You are viewing a plain text version of this content. The canonical link for it is here.
Posted to commits@kudu.apache.org by mp...@apache.org on 2017/09/07 22:24:03 UTC

kudu git commit: Fix flakiness of ts_tablet_manager_itest TestFailedTabletsAreReplaced

Repository: kudu
Updated Branches:
  refs/heads/master 01003ee6b -> 59e9a9287


Fix flakiness of ts_tablet_manager_itest TestFailedTabletsAreReplaced

TestFailedTabletsAreReplaced manually fails the replica after only
verifying that the tablet exists, with no regard for its state. This can
cause the replica's bootstrap process to fail a check:
F0907 00:05:46.153576  2697 tablet_replica.cc:173] Check failed: BOOTSTRAPPING == state_ (0 vs. 2)
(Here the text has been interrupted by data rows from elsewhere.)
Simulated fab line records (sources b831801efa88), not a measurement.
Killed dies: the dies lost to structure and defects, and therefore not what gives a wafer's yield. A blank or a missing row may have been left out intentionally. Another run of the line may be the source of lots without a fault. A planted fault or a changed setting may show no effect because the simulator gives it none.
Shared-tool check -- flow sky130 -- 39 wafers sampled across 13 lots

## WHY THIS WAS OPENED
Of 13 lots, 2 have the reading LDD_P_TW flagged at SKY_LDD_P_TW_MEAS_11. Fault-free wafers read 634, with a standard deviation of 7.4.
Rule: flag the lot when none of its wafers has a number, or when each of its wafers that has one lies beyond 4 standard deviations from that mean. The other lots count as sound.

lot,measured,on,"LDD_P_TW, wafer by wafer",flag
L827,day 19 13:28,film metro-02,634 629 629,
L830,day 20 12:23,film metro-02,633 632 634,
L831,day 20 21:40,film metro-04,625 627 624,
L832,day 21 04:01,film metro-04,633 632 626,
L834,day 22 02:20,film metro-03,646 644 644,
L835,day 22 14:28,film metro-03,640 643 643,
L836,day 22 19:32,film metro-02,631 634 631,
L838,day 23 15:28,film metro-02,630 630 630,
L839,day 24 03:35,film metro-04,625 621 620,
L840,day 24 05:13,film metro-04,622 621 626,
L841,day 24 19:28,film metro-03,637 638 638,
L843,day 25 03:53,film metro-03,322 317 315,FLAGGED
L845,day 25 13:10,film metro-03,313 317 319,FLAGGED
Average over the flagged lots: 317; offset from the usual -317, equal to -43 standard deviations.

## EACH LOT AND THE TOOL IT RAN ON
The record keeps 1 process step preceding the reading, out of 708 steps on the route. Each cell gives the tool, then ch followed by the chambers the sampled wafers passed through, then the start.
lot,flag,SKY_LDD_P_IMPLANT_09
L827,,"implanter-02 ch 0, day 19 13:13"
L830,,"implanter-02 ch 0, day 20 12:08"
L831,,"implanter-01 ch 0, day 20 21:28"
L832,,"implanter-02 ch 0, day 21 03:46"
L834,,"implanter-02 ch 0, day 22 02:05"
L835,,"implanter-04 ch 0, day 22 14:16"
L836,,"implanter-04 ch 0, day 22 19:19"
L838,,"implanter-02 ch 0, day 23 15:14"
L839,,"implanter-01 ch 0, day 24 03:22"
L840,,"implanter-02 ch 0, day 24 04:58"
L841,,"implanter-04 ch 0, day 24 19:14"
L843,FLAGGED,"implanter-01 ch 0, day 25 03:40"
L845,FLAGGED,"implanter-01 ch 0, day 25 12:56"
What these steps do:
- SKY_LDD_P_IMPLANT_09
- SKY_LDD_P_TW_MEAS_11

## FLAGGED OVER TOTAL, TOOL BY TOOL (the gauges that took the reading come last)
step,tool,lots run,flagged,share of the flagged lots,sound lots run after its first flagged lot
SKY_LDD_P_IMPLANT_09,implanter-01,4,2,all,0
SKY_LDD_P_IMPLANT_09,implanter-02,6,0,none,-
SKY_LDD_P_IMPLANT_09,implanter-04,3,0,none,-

This is a test-only race where the replica successfully goes through the
bootstrap process, the tablet is failed in test, and
TabletReplica::Start() is called on the replica, which requires its
state to be BOOTSTRAPPING. This is not an issue seen in production, as
bootstrapping is normally only run if the replica is not failed, but it
did result in 6/1000 failures when run in release mode with
--stress_cpu_thres=32.

To fix this, the replica is failed only after it is verified to be
running. In doing so, the number of failures went from 6/1000 to 0/1000.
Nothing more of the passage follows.